Local
3:22 pm
Thu November 17, 2011

Child Abuse Advocate: Reporting Bills Misguided

One child protection advocacy group is arguing against bills in the General Assembly that would legally require all Pennsylvania school employees to report suspected child abuse, and mandate reporting for anyone who witnesses abuse taking place.

The National Coalition for Child Protection Reform contends that similar measures in 18 other states haven't changed child abuse rates, and often lead to false accusations.

NCCPR Executive Director Richard Wexler said that the mandatory child abuse reporting bills spurred by the Penn State scandal would "terribly overload" child protective agencies in Pennsylvania.

"Even now, nationwide, more than three-quarters of all reports alleging child abuse are false," said Wexler. "So, workers for agencies like Allegheny County CYS are spending three-quarters of their time spinning their wheels."

Wexler argued that child abuse investigations are very often traumatic for children, especially in cases of suspected sexual abuse. He said that there's no reason to put a child through such procedures based on the "vague suspicion" of a school employee who's worried about facing penalties for not reporting.

A reporting bill from Senator Wayne Fontana (D-Brookline) had been in development for years, and has now been thrust into the spotlight after allegations of child sexual abuse by former Penn State assistant football coach Jerry Sandusky. A former graduate assistant claimed that he saw Sandusky raping a child in a shower.

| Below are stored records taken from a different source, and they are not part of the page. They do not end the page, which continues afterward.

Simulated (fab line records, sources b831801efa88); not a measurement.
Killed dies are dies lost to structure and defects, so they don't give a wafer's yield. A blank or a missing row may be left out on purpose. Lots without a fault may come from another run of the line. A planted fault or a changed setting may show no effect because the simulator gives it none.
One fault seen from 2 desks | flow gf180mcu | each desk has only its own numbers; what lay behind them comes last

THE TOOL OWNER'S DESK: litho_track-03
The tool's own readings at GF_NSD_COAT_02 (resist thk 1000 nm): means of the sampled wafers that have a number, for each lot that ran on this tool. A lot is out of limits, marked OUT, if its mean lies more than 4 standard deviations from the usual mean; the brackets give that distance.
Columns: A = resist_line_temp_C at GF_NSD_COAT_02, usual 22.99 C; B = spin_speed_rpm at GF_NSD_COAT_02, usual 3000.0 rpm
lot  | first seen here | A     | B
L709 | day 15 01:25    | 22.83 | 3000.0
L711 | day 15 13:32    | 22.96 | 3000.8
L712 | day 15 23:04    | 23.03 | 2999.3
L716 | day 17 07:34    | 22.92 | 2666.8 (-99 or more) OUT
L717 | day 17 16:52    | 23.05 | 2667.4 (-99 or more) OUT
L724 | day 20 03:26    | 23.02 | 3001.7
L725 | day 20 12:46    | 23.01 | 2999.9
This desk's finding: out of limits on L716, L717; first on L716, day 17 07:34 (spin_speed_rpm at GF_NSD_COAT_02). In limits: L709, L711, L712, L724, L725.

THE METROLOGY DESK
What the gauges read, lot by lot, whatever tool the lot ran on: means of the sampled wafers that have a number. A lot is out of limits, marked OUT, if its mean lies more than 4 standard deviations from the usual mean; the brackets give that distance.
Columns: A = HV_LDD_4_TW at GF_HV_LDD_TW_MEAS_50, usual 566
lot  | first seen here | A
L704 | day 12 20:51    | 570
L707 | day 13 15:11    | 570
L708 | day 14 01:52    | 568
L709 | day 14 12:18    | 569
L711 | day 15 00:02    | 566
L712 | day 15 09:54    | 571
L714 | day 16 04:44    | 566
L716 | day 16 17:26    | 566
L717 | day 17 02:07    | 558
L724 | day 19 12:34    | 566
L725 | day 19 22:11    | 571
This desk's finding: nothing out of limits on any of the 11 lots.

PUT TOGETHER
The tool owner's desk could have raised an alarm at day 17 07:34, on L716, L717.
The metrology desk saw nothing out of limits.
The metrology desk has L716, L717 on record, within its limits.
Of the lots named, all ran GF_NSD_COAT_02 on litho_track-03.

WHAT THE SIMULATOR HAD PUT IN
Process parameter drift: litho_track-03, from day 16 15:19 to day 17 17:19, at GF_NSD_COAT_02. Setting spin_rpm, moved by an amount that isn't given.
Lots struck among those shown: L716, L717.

"If Senate Bill 549 were law, the graduate assistant's responsibility would have been to contact police and/or child protective services immediately to report what he had seen," said Fontana.

Beyond Senator Fontana's bill, legislation planned for the House would require any Pennsylvanian who sees child abuse taking place to report it or face felony charges.

However, Wexler said that it's very rare for someone to walk in on sexual abuse.

"In any kind of situation like that, of course you do everything to stop it," said Wexler. "Either get it stopped yourself, call the police, call anyone and everyone in sight. The overwhelming majority of cases are nothing like that. They are much more ambiguous."

Wexler said that bills like these aren't necessarily effective.

"When we react by saying, 'Make anyone and everyone a mandated reporter,' that's not helping children. That's adult self-indulgence," said Wexler. "It makes us feel better that we are doing something about it."

At the federal level, U.S. Senator Bob Casey of Pennsylvania is calling for a review of the Child Abuse Prevention and Treatment Act.